The theory of relativity demands that both time and space are elastic. Which means that space can stretch, too. The elasticity of space can be distorted by stretching and shrinking. Space can also be curved.
As is commonally aware, the angles of a triangle add up to 180 degrees. However, if you could put a flat triangle across the face of the Sun, the angles would add up to slightly more than 180 degrees, because, in accordance to the theory of relativity (see "Relativity" topic page) the Sun's gravity curves the space around it.
This curvature is only slight. We need a much bigger gravitational field, like that of an entire galaxy containing hundreds of billions of stars. By our line of sight, if a galaxy lines up exactly in front of another, then the intervening galaxy's gravitational field acts like a type of lens, which bends the light from the more distant galaxy and focusing it, producing a kind of "halo" effect known as an "Einstein Ring".
Very large spacewarps like this can also occur near a black hole where space is incredibly warped.

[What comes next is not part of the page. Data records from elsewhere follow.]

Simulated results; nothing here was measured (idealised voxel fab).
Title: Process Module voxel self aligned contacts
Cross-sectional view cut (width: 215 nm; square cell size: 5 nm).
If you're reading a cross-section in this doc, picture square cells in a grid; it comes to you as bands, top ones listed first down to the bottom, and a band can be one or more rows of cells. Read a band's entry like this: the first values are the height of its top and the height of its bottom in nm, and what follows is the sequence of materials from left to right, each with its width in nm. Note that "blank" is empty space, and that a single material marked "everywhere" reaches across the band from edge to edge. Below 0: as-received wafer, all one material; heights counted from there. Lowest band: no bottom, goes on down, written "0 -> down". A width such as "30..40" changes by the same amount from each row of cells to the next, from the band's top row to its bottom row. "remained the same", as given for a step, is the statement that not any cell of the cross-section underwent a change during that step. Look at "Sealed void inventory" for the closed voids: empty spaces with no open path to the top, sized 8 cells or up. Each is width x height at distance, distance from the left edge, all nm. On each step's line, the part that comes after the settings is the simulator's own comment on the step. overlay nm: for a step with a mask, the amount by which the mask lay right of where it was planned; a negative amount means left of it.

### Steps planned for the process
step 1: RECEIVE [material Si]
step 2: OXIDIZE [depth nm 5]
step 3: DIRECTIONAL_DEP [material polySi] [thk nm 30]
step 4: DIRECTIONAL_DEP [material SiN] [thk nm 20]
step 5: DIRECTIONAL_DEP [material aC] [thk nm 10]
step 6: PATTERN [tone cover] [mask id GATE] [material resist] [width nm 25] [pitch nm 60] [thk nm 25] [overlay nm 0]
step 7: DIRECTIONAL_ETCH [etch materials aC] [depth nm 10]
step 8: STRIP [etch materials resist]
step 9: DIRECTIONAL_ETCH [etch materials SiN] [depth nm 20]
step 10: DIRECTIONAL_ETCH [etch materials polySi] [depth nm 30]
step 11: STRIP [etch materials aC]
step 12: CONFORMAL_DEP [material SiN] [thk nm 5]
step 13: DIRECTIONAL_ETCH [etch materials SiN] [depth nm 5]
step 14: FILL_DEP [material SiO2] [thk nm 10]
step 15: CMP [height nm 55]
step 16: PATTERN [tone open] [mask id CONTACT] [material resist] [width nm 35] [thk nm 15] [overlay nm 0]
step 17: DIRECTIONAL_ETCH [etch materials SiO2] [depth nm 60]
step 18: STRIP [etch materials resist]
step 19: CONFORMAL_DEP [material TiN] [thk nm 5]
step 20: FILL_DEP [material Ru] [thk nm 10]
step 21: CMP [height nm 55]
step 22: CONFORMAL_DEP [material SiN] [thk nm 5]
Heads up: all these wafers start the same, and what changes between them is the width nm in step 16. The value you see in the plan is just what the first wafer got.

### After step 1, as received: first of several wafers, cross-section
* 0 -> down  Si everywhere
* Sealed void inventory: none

In 1935, Einstein and Nathan Rosen theorised the "Einstein-Rosen Bridge" (see image at the top of this page). The Einstein-Rosen Bridge, or, "Wormhole", is similar to a black hole, where it curves space but, instead of plunging down and do for ever, it opens out again to form a second surface underneath.
Passing through a wormhole, you could emerge in some other point of the universe or, in a different time! (See "Time Travel" topic page.)
Wormhole theory totally complies with the laws of relativity. Although as yet, none have been discovered.